I agree it's sad, because grappling with "Am I living the life I want to live?" is not an easy question to confront, for all sorts of reasons, both within and beyond any individual's control. Again, I don't feel compelled to binge it - but I am really enjoying slowly consuming it, and talking about it with my partner.
posted by coffeecat at 10:02 AM on December 29, 2023 [1 favorite]


Watched the whole thing, and came away mostly unfulfilled. Lots and lots and lots of potential that seemed to be squandered in the last two episodes. Surfing episode: good, but pointless from a plot perspective. Final episode: kind of annoying, with a total question mark of a final series of shots. Like, it's a lot to try and make us care about Kathleen at that point.

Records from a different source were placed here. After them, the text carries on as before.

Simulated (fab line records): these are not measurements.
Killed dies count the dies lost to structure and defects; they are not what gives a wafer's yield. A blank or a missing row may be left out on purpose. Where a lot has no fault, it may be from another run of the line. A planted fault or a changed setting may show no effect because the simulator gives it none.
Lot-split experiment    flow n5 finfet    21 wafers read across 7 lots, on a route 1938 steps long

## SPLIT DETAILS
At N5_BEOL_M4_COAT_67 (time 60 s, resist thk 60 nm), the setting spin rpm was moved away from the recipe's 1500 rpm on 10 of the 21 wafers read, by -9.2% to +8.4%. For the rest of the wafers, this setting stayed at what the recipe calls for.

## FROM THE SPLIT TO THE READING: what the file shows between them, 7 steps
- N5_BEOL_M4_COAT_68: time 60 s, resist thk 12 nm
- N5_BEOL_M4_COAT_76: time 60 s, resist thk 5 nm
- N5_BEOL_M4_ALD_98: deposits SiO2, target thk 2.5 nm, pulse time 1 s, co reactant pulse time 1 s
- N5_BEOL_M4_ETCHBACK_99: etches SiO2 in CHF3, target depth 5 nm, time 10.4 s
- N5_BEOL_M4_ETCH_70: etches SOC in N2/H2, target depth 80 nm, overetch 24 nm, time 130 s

I guess that's my issue - there are so many characters! And not very many episodes. When it comes to bleak animated shows, I like a sharp focus on central characters that gives them room to really flesh out and change and go through stuff. And, of course, Carol does. And I suppose Donna & Luis also. And I cared about them. But Kathleen? Not so much. And if the whole Distraction formed around the boss guy and his mysterious 36 cent issue, where did the twin managers come from? And who was making the miniature dolls of everyone in the office, which was by far the most intriguing twist of the show which then just got dropped after the beetle brooch reveal? Lots of room for magical realism, none to be seen.

Also: did Applebee's sponsor the show?

I really, really, really wanted to not just like it but love it. Martha Kelly was fantastic.
posted by grumpybear69 at 8:51 AM on December 30, 2023


Just watched the first two episodes, and for once (as in, maybe literally for the first time in years), the AV Club gets it right--it's about the mood and the rhythm more than the characters and situations. I also just watched my first episode of Baskets, and it seems like Martha Kelly is playing a very similar character in a very different situation.
posted by Halloween Jack at 8:55 PM on December 30, 2023


I really enjoyed this, watched it a couple of episodes at a time. I think the AV Club is right comparing this to somebody somewhere. The mix of real/not sure if real worked as it has a dreamy quality to it.

And a correction for the surfing episode, Hastings is a town with nearly 100,000 residents!
posted by ellieBOA at 2:08 PM on January 7


My take on the surfing episode was that it was the sort of thing that Carol might make up to tell her parents if they asked what her surfing experience was like--just a collation of/pisstake on every surfing-as-spiritual-experience essay and cliche, framed by an Endless Summer-type narrative. Or maybe that's what they made up in their own minds for her. The ambiguity is part of what makes it work for me.
posted by Halloween Jack at 8:19 AM on January 10 [1 favorite]


The surfing episode felt like a framing device to Carol's journey. It's not real (it's a parody of something) but the point of it is the somewhat trite "the perfect wave was always there for you". Carol's perfect wave was shown in the last episode. She wasn't looking for much, and it wasn't quite always there, but it was right where she started.

It's a vibe and not for everyone but I think this is a cult classic.

I've got a lot to say but it doesn't really matter. One gets the vibe or one doesn't.